As wheat prices remain stagnant at multi-year lows, wheat farmers are tightening their grip on old-crop supplies as they wait out for a return for higher prices.
But analysts aren’t expecting significantly higher prices to return anytime soon with USDA predicting record high world wheat production and ending stocks.
USDA currently projects world wheat production at a record 731.6 million metric tons for 2015-2016, up from 726.5 million metric tons last year. World wheat ending stocks for the current marketing year, meanwhile, are expected to rise to a record 226.56 million metric tons, up from 211.31 million metric tons in 2014-2015.
“Farmers are hesitant to sell into a situation where they’re losing money, and they’re waiting for something better,” says Dan O’Brien, K-State extension agricultural economist. “That’s not a bad financial response necessarily, but the only thing that works against that is cash flow needs. Eventually, if they have to generate cash, you hope that not everyone follows that same strategy and are all forced to sell at once. That’s a common story.”

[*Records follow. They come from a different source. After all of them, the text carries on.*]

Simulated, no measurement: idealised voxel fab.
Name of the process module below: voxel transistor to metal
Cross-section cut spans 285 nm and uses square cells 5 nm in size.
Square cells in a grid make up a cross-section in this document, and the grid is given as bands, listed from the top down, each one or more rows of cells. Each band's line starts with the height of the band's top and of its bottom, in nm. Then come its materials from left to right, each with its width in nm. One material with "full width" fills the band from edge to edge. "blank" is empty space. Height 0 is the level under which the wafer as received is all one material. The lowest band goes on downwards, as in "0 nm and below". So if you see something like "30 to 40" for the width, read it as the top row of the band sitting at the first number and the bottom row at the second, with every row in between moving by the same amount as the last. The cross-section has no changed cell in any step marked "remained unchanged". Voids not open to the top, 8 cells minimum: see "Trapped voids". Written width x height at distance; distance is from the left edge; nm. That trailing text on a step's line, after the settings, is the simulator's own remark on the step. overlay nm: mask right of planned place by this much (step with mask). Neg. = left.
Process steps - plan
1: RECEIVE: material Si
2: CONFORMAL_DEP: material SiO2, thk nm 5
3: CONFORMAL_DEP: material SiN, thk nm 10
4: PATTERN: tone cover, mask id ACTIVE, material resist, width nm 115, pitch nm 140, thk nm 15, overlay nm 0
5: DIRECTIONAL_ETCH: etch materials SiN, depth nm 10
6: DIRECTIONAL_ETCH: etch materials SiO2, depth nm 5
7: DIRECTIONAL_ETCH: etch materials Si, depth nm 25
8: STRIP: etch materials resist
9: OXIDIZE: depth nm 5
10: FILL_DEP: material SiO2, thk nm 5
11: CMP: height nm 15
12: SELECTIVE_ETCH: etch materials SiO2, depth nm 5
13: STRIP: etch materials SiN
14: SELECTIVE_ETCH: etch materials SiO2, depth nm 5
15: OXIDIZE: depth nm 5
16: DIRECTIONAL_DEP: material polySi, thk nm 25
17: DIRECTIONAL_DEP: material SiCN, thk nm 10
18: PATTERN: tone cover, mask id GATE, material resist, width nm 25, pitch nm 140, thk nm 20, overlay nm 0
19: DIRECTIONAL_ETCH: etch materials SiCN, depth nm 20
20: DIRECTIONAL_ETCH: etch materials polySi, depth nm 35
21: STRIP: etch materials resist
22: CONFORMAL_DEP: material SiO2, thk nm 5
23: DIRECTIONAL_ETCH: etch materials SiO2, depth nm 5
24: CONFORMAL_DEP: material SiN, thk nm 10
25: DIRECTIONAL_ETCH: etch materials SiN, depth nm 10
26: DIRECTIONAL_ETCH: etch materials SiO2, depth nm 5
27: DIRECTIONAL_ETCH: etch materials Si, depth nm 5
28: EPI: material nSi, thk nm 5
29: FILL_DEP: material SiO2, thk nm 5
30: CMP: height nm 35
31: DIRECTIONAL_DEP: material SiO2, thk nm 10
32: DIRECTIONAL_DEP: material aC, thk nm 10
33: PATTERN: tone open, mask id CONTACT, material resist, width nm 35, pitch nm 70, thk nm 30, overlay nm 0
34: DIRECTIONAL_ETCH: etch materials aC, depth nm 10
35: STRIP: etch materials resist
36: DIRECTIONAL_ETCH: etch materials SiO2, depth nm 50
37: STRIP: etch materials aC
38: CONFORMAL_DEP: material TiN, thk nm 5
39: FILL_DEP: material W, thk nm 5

Farmers, though, still can employ a marketing strategy to spread their price risk, O’Brien says.
By diversifying cash sales of wheat over time, farmers can generate some cash flow while at the same time hedging against the threat of even lower cash prices later. Timing some sales at a later date also leaves open the possibility of capturing potential market rallies in the future.
“I think there would be merit in diversification of your time risk,” O’Brien stresses. “By having a time diversified strategy, which is sell some now, sell some later, at least you’re working your way through this. Sell what you need for cash purposes because people do have cash flow needs, but retain some with the idea that anything could happen down the road.”
Bret Oelke, Marketing Management Coach for Innovus Agra, LLC, in St. Cloud, Minn., recommends using the futures market to capture profit offered in deferred contracts.
September 2016 Kansas City wheat futures, for instance, are priced at $5.42 ¼ per bushel, thereby paying farmers a premium of 47 ½ cents/bu., above the current front month price of $4.94 ¾ per bushel to store wheat. September 2016 Minneapolis wheat futures are priced at 44 ¼ cents higher than the nearby contract. September 2016 Chicago wheat, meanwhile, offers only a 23 ½-cent premium over December 2015 futures.
“Farmers need to take a look at not only what the nearby prices are, but also what further-out prices are,” Oelke points out. “There’s been relatively good market carry in all the wheat contracts, and in some cases, they can pick up 30 to 40 cents or more by hedging out further. They might possibly see some basis improvement as well, depending on where they’re at and what their current basis situation is.”
But if farmers are holding out for the return of a bullish trend in wheat, O’Brien notes that the fundamentals aren’t in their favor. A plentiful supply of wheat in the world and the threat of rising interest rates at the U.S. Federal Reserve are real downside risks farmers must consider.
“The only thing that works against wheat – in the absence of a supply shock somewhere around the world with another exporter or major importer that grows wheat – is this looming issue with the Federal Reserve,” O’Brian says. “They might take action to increase interest rates, which would feed over to the value of the dollar and would hurt us that much more in terms of wheat exports.”